During the Biblical period, there were three times that Jewish males, regardless of where they lived, was to commanded to go to Jerusalem and the Temple –Passover, Shavuot, and Sukkot. Therefore, one can understand why the Libyian Jewish man, Simon the Cyrene (along with his sons Rufus and Alexander), was present to carry Jesus’ cross on Passover. Hence, the reason why the 3,000 Jewish souls were saved on Shavuot (Pentecost) all heard the truth in their home language.
WAIT … You did not realize that all those souls were Jewish? Don’t worry … most of Christendom doesn’t either.
However, much of this information has been clarified and codified in Thomas Oden’s Early Libyan Christianity. Oden shows how many of the citizens of Libya/Cyrene were Jewish but had been scattered during an Greek diaspora (Ptolemaic Period). More than likely, many were Hellenistic in worldview but they still knew and obeyed the requirement to return to Jerusalem for these three festivals.
Simon the Cyrene was in Jerusalem to observe Passover and ended up carrying the cross of Messiah Jesus up Golgotha’s hill. Thousands of Jewish men (some of whom must have been a part of the Diaspora) were at the Temple just as the Holy Spirit filled the Upper Room on Shavuot and consequently came to believe in Messiah Jesus. It would be safe to assume, therefore, that these Jewish believers took the Gospel message back to their home cities and began to spread the Gospel message to those around them.
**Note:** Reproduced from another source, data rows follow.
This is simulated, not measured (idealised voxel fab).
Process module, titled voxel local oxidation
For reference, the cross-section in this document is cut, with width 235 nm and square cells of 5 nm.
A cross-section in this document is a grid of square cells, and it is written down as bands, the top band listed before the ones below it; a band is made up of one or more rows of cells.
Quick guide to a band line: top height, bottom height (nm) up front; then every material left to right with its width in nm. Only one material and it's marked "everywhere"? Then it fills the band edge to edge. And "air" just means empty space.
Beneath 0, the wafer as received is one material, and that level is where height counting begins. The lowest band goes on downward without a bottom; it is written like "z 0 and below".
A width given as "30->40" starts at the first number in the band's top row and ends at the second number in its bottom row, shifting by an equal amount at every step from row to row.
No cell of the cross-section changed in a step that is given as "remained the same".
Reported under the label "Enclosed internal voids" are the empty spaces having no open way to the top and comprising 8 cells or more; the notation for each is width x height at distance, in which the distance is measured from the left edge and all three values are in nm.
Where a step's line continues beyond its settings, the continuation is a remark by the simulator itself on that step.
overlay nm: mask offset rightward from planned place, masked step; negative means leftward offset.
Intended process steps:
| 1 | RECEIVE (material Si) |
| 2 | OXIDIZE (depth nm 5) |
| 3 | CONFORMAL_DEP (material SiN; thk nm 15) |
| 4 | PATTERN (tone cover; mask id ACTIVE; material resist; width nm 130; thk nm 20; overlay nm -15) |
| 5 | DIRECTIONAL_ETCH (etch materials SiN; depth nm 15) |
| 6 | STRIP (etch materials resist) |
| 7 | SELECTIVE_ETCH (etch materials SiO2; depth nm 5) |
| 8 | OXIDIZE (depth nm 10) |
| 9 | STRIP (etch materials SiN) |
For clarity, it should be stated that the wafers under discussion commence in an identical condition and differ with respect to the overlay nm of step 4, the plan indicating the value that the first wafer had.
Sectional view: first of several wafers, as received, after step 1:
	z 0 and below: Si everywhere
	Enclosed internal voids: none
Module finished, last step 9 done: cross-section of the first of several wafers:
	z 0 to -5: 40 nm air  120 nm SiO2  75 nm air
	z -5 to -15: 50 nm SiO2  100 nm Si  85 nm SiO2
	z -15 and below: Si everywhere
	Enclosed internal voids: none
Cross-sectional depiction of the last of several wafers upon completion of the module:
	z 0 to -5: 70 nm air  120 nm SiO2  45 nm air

By now, you might be wondering what silphium has to do with this post or these Jewish believers in Jesus. Well … it is because this plant used primarily for an antiseptic, aphrodisiac, horse stimulant, and a seafood spice was the source for commerce and import/export in the North African world during and after the time of Messiah Jesus (Oden, 62-63). In addition, Jewish people who lived in what is now called Libya were heavily involved in the silphium business and transported around the world … along with the Gospel message.
One could make the argument that without this plant, it would have taken even longer for the Gospel to spread to Europe and to the non-Jewish world. Perhaps Acts 11:20 gives us a possible insight into this spreading of the Gospel to those who were at least fully assimilated Hellenistic Jews but possibly also not members of the Chosen People of God.
Silphium … a little known plant that was quite possibly the method by which the Gospel was brought to the Gentile nations. Quite remarkable when you think about it.
Therefore, the only question which remains now is … what can we use to give the Gospel back to God’s Chosen People (Romans 11:11)?